Christianizing the Germans, Militarizing the Church (Book Notes: Fighting For Christendom)
In Fighting For Christendom: Holy War and the Crusades, Christopher Tyerman writes:
War occupied a central place in the culture as well as politics of the Germanic successor states to the Roman Empire from the fifth century. The great German historian of the origins of the crusading mentality, Carl Erdmann, argued that for the new rulers of the west war provided ‘a form of moral action, a higher type of life than peace’. Heavily engaged in converting these warlords, the Christian Church necessarily had to recognize their values, not least because, with the collapse of the Roman civil institutions, economic and social order revolved around the fiscal and human organization of plunder, tribute, and dependent bands of warriors held together by kinship and lordship.
Notice how pragmatic Christian leaders had to be — and ultimately accepted being. It certainly would have been preferable for them to get German warlords to give up their warrior values, but that simply wasn’t an option if Christianization was to occur. They were faced with a stark choice: not Christianize or compromise on the nature of Christianity, allowing (or even helping) aspects of warrior culture to be incorporated into Christian doctrine.
Christian leaders went with the latter and were ultimately successful at Christianizing the Germanic tribes — but at a price:
Their Gods were tribal deliverers of earthly victory and reward. It has been said that the early medieval army, the exercitus, assumed a role as the pivotal public institution in and through wish operated justice, patronage, political discipline, diplomacy, and ceremonies of communal identity, usually with the imprimatur of religion, pagan or Christian.
The effect of the conversion of these Germanic peoples worked in two directions: the Christianizing of their warrior ethic and the militarizing of the church. [...]
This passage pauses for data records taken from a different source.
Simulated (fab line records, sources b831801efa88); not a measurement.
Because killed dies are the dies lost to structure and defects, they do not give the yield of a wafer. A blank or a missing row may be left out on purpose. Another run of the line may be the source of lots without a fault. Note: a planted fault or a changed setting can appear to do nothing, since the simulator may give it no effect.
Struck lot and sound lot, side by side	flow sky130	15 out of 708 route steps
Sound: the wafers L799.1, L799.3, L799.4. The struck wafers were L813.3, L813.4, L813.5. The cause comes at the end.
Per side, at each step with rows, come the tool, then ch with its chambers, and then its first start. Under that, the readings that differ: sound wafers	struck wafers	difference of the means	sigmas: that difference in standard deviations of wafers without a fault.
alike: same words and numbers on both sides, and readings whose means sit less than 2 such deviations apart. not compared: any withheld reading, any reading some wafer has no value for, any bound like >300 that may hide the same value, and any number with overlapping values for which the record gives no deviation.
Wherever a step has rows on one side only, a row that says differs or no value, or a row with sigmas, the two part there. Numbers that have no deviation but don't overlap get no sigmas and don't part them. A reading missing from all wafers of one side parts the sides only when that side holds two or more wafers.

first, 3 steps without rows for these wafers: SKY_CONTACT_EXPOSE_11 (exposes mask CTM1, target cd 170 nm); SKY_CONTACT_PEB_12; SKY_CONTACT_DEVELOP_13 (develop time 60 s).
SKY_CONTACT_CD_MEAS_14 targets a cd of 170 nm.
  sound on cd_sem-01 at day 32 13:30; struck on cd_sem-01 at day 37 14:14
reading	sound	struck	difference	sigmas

In the eighth-century Anglo-Saxon “Dream of the Rood,” Christ is depicted as ‘the young warrior’, ‘the Lord of Victories’; death on the cross as a battle, with heaven as a sort of Valhalla. A ninth-century Old German poetic version of the Gospel story shows Christ as a lord of men, ‘a generous mead-giver’, his disciples a war band traveling in worships, Peter ‘the mighty noble swordsman’. While fiercely resisted by many academics and monks, this militarized mentality received the powerful confirmation of events.
Jesus as a young warrior, Heaven as Valhalla, the disciples as a war band... I wonder how much the earliest Christians would have recognized this sort of Christianity. Indeed, would they have even accepted it as a valid form of Christianity in the first place? Perhaps not, but this doesn't mean that it wasn't a valid form — it was valid for the Germanic warrior tribes of the era and was the only sort of Christianity they were likely to have adopted.
It is disconcerting, and perhaps not entirely coincidental, that one of the few other instances when Christianity became more militant and violent also occurred in Germany. In the early 20th century, German theologians developed a "war theology," according to which God acted in human history through nation-states and the German nation was a special instrument of God. Developments like this are part of what allowed Adolf Hitler and the Nazis so appealing to so many Christians in Germany.